Iain Duncan Smith’s election present for the Golden Oldies: Bye Bye bus pass and fuel payments

Iain Duncan Smith's endangered species the free bus pass

Iain Duncan Smith’s endangered speciesthe free bus pass

George Osborne has made a lot of noise about how  pensioners  with spare cash are going to get  a fabulous deal under the Coalition – high interest pensioner bonds and the chance to spend, spend their pension  pot.

 All this is seen by political commentators as a  brilliant move by the  Chancellor to get the grey vote out for the Tories next year – with many of the measures timed for the election.

He also made it clear that pensions were going to be exempt from the new welfare cap – which will hit everyone else from lone parents, the disabled.and the working poor on housing benefit.

Sounds too good to be true for  the elderly. And guess what, it is.

Hidden in the specialist publication The House Magazine today is an interview with Works and Pensions Secretary, Iain Duncan Smith by journalist Paul Waugh. And he asks: What’s your latest thinking about benefits such as winter fuel allowance and other universal, non-pension benefits for the elderly?

 The answer is : “The Chancellor has made it clear that they go into the [welfare] cap. So straight away they will be looked at in the same way as other benefits. Whether we have a specific view on those is a matter for the manifesto. It’s already very clear that they will be part of the overall balance of expenditure within the department for the benefit cap.”

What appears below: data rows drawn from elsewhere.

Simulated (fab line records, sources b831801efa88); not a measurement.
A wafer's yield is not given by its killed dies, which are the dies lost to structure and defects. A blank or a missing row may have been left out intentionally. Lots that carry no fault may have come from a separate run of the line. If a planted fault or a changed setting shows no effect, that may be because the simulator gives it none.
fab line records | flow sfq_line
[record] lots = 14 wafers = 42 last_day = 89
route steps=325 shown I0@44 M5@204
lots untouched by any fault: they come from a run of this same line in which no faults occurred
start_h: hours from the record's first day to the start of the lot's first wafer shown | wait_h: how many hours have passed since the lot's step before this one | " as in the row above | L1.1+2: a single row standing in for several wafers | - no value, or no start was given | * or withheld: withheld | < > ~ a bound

So this broad brush promise on Budget Day is not true. Bus passes, TV licences, fuel payments, all available universally will join the rest of the benefits facing the chop.

What he doesn’t say – but everybody in Westminster  knows – is that the scale of cuts planned after the 2015 will make the last five years look like tiny by comparison. So it is my bet that we will see the end  of free bus passes and most fuel payments – because the size of cuts required will dictate it. And if you take the fact that Labour under Ed Balls is already committed to means testing fuel payments and the Liberal Democrats under Nick Clegg want to do the same to free bus passes. there is no escape.

And the poorer elderly  will find their social care all but disappear – as a fresh wave of local government cuts come into force.

Great policy from the coalition. Splash out your pension fund on a Lamborghini – but if you can’t afford to pay the full bus fares take up your zimmer frame and walk!

29 thoughts on “Iain Duncan Smith’s election present for the Golden Oldies: Bye Bye bus pass and fuel payments

  1. Reblogged this on Vox Political and commented:
    We should have been aware of this before – RTU (as some of us call him) made it clear that he didn’t want anything ring-fenced when it came to the next round of benefit cuts.
    As for “there is no escape”, what happens if – by some miracle – all the people behind these policies are voted out of Parliament?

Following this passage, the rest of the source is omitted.